[systemd-devel] Allow stop jobs to be killed during shutdown

Thu Feb 6 01:35:45 CET 2014

On Wed, Feb 05, 2014 at 12:10:51AM +0100, Lennart Poettering wrote:
> On Wed, 29.01.14 19:29, Andrey Borzenkov (arvidjaar at gmail.com) wrote:
> 
> > > Thanks for tracking this done, this really sounds like you nailed the
> > > problem. Now, how to fix it?
> > > 
> > > Hmm, so, I would claim this is a shortcoming of
> > > KillMode=control-group, which is the default for everything. There has
> > > been an item on the TODO list to maybe introduce a KillMode=mixed
> > > setting, which would send SIGTERM only to the main process, and the
> > > SIGKILL later on to all processes. I am pretty sure that this would
> > > solve the issue at hand quite nicely here, because the systemd user
> > > instance would get a nice chance to clean up its own act, before the
> > > systemd system instance would make tabula rasa...
> > > 
> > 
> > I still favor alternative approach - let systemd wait for main PID
> > to exit after ExecStop instead. This is functionally equivalent to the
> > above with slight advantages
> 
> I am really not convinced that ExecStop= should be allowed to be
> asynchronous. (Which is what you suggest we do, right?) In fact, it's
> already problem enough that we pretend we allow ExecReload= to be
> asynchronous like that... It's a question of allowing bad code
> through... Either people let us shutdown a service, or they do it
> themselves, but allowing a crappy (asynchronous) shutdown routine sounds
> wrong to me...
> 
> At the hackfest in BRU I have now implemented KillMode=mixed, which
> should fixed the issue mostly... Could you test, please?
Another bug, perhaps related, did not have time to confirm it, but the
logic is shared and the proposed KillMode=mixed patch did "fix" it! so:

If "KillUserProcesses=yes" of logind.conf is set and if its conditions are
met for the corresponding user, then
# loginctl terminate-user $user

logs:
Feb 05 23:35:00 fedora-tree-20 systemd[1]: session-1.scope stopping timed out. Killing.
Feb 05 23:35:00 fedora-tree-20 systemd[1]: Stopped Session 1 of user root.
Feb 05 23:35:00 fedora-tree-20 systemd[1]: Unit session-1.scope entered failed state.
...
Feb 05 23:35:03 fedora-tree-20 systemd[1]: Starting User Manager for UID 0...
Feb 05 23:35:03 fedora-tree-20 login[259]: pam_systemd(login:session): Failed to create session: Input/output error
Feb 05 23:35:03 fedora-tree-20 login[259]: pam_unix(login:session): session opened for user root by LOGIN(uid=0)
Feb 05 23:35:03 fedora-tree-20 systemd-logind[21]: Failed to start session scope session-1.scope: Unit session-1.scope already exists. org.freedesktop.systemd1.UnitExists
Feb 05 23:35:03 fedora-tree-20 systemd[260]: pam_unix(systemd-user:session): session opened for user root by (uid=0)
...

terminate-user => user_stop() Will try to terminate the scope and service
of the user, however the scope will timeout and will enter a failed state.

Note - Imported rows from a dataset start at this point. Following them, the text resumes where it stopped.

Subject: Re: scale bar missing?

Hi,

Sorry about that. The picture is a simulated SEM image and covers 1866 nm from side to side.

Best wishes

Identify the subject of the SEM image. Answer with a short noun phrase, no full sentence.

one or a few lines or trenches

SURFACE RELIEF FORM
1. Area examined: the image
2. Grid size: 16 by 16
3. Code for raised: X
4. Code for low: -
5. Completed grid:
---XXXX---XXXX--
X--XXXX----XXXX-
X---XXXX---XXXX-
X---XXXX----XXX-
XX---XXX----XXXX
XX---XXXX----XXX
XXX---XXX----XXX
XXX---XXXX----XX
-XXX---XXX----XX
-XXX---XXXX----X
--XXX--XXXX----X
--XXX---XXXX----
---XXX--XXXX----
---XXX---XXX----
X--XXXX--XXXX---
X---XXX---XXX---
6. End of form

Then try to log in again using the same user, the same session id of the
previous session will be available and will be re-used to identify the
session scope of the current new session 'session-1.scope' which will
make session_start() fail since it got the same scope name of the
previous session which is still in the failed state...

session_start()
  => session_start_scope()
     => manager_start_scope() will fail

The pam_systemd will not register the session, and logind function
results will be wrong...

Anyway it seems that this also got fixed, is this the correct fix!
did not have time to debug, but after a "git pull" I did a quick 
test using bash signal trap, got the correct SIGTERM+SIGHUP but
still we do not wait for session processes...

Lennart please, another thing:

src/core/unit.c:unit_kill_context() in the KILL_CONTROL_GROUP or
KILL_MIXED test:

"sig" can be SIGKILL or during the next call after the first
SIGTERM + SIGHUP , sig for sure will be SIGKILL so we have
cg_kill_recursive() sending a SIGKILL, what if it returns > 0
we'll endup sending another SIGHUP after the SIGKILL...

Not sure, I'll try to test it tomorrow.

Thanks!

-- 
Djalal Harouni
http://opendz.org